C is often called a middle-level language because it has the power of Assembly (it can touch memory directly) but the readability of a high-level language.

Portability was its killer feature. Before C, if you bought a new computer, you had to rewrite all your software. With C, you just needed a new compiler for that machine.

Stages of C program compilation

The compiler converts the C program that you write into binary machine code that the computer can execute.

Compiler generates executable file from source code.

When you run the compiler, it performs the following steps:

C Source Code
    ↓
Preprocessing
    ↓
Compilation
    ↓
Assembly
    ↓
Linking
    ↓
Executable

Source code

Source code is the code that you write as a programmer.

Suppose you write a simple C program to print “Hello”:

#include <stdio.h>

int main() {
    printf("Hello\n");

    return 0;
}

#include <stdio.h>

int main() {
    printf("Hello\n");

    return 0;
}

Don’t worry if you don’t understand the syntax yet. At this stage, all you need to know is that this is a C program that prints “Hello”.

This program, in a human-readable form, is called source code. It is the original version of your program before it is compiled into machine code.

We have been using the words “code” and “program” interchangeably. In this context, they often mean the same thing.

However, the word program can be more ambiguous. In the previous lesson, we used it to refer to applications that you run on a computer to perform tasks.

In other words, both the human-readable source code and the compiled executable file can be called a program, depending on the context.

Preprocessing

Expands #include
Expands #define macros
Handles conditional compilation (#if, #ifdef, etc.)
Removes comments

The result is expanded source code often called a Translation Unit.

Compilation

Parses the expanded code from the preprocessor
Checks syntax and static types
Builds an internal representation (AST [Abstract Syntax Tree])
Optimizes the logic for performance
Translates it into architecture-specific assembly language (e.g., x86 or ARM)

At this stage:

C → Assembly

C → Assembly

Assembly

The assembler converts:

Assembly → Machine Code

Assembly → Machine Code

The result is Object Files (.o or .obj). These contain binary machine code, but they are incomplete because they don’t yet know the memory addresses of functions stored elsewhere.

Linking

The linker:

Connects your object files with Standard Libraries (like libc)
Resolves external symbols (matching a function call like printf to its actual location in the library)
Combines everything into a single, cohesive file

Executable

The final output is an executable binary containing machine code ready for the CPU to run.

On Linux/Unix, it is typically an ELF (Executable and Linkable Format) file (often named a.out by default):

a.out  (or just 'a')

a.out  (or just 'a')

On Windows, it is a PE (Portable Executable) file:

a.exe

a.exe

What is an executable?

You might be wondering what exactly an executable is.
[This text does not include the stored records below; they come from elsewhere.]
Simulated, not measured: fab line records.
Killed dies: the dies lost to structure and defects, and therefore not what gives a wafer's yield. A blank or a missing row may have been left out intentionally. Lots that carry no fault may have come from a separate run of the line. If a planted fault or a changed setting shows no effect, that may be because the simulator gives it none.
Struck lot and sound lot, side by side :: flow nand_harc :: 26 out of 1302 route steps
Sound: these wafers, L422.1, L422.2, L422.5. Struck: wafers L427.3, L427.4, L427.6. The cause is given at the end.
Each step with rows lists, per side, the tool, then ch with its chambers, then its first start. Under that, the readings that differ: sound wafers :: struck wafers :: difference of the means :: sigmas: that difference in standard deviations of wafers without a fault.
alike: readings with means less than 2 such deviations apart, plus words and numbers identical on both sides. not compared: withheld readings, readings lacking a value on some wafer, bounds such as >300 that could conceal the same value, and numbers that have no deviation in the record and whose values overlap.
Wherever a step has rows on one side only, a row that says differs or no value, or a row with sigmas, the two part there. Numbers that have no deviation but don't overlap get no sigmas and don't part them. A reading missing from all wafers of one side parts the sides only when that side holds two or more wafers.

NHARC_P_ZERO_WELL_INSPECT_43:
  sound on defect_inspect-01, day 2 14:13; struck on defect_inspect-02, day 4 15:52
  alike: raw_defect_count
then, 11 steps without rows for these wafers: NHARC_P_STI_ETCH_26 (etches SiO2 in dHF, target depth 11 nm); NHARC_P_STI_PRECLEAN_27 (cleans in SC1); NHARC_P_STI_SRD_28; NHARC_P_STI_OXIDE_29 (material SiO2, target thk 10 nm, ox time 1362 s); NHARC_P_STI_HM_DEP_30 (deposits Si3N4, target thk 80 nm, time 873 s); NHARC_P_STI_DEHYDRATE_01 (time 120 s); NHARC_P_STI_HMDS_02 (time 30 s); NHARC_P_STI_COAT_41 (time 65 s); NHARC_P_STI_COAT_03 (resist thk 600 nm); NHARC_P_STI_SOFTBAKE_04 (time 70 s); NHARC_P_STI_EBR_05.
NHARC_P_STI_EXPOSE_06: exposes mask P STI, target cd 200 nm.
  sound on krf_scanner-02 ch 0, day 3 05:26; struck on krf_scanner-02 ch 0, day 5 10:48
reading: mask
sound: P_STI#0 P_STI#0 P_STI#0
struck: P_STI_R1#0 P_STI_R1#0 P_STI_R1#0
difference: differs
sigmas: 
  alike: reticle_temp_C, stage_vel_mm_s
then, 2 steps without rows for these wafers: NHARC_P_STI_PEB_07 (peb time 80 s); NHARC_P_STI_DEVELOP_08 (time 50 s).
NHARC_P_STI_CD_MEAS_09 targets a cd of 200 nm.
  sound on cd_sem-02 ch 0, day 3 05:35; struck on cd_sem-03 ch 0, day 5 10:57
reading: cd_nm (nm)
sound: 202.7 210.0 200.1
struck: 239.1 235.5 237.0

The source code is not your application. The executable is.

Source code → CPU ❌ cannot understand
Executable → CPU ✅ can execute

Suppose you wanted to build a calculator on your Windows computer to perform basic math operations.

You would create a file called calculator.c and write your code in it.
Then you would compile it, which would generate an executable called calculator.exe.

The source code calculator.c is not the calculator.

The executable calculator.exe is your calculator application that you can now use to perform the tasks that you programmed it for, which in this case are basic math operations.

This executable is now independent of the source code and the compiler. You could send it to another Windows machine with no source code and no compiler, and it would work just fine.

C vs Assembly

Let’s compare Assembly to the C programming language. The purpose of this comparison is to understand why there was a need for a new programming language after Assembly and what are the advantages of C.

Assembly	C
Low-level programming language. It works very close to the hardware.	Middle-level programming language. High-level enough to be easy to write, but low-level enough to control hardware efficiently.
Most of the time, one line of assembly code translates roughly into one binary instruction for the CPU.	One line of code can perform many complex actions automatically.
Architecture-specific (x86, ARM, etc.). It is tied to one type of CPU chip.	Portable. Write once; compile and run anywhere.
Fastest. There are no middlemen, so it runs at the theoretical limit of the hardware.	Very fast. C compilers are extremely efficient.

Technically, C is classified as a high-level language. The term “middle-level language” is not a formal category in computer science. It is an informal industry term used to describe C due to its unique position.

Below is a comparison of how a simple program that adds numbers from 1 to 10 looks in Assembly and C.

Assembly (x86):

MOV CX, 10
MOV AX, 0
NEXT:
ADD AX, CX
LOOP NEXT
MOV [Sum], AX

MOV CX, 10
MOV AX, 0
NEXT:
ADD AX, CX
LOOP NEXT
MOV [Sum], AX

int sum = 0;
for (int i = 1; i <= 10; i++) {
    sum = sum + i;
}

int sum = 0;
for (int i = 1; i <= 10; i++) {
    sum = sum + i;
}

Machine code made computers functional.
Assembly language made computers programmable.
C made programming universal.

A note on portability

Let’s just talk about portability a little bit more so that there are no confusions.

C is portable. This means that the source code needs to be written only once.

However, the executable is not portable. There are mainly two things that affect its portability:

OS (operating system)
CPU architecture

If you want to run a C program on a Windows machine, you will have to first install a compiler (if it does not already exist on the machine). Then you will compile the source code which generates a .exe file. You can now run this executable file on any Windows machine, however, you cannot run it on a Mac or Linux.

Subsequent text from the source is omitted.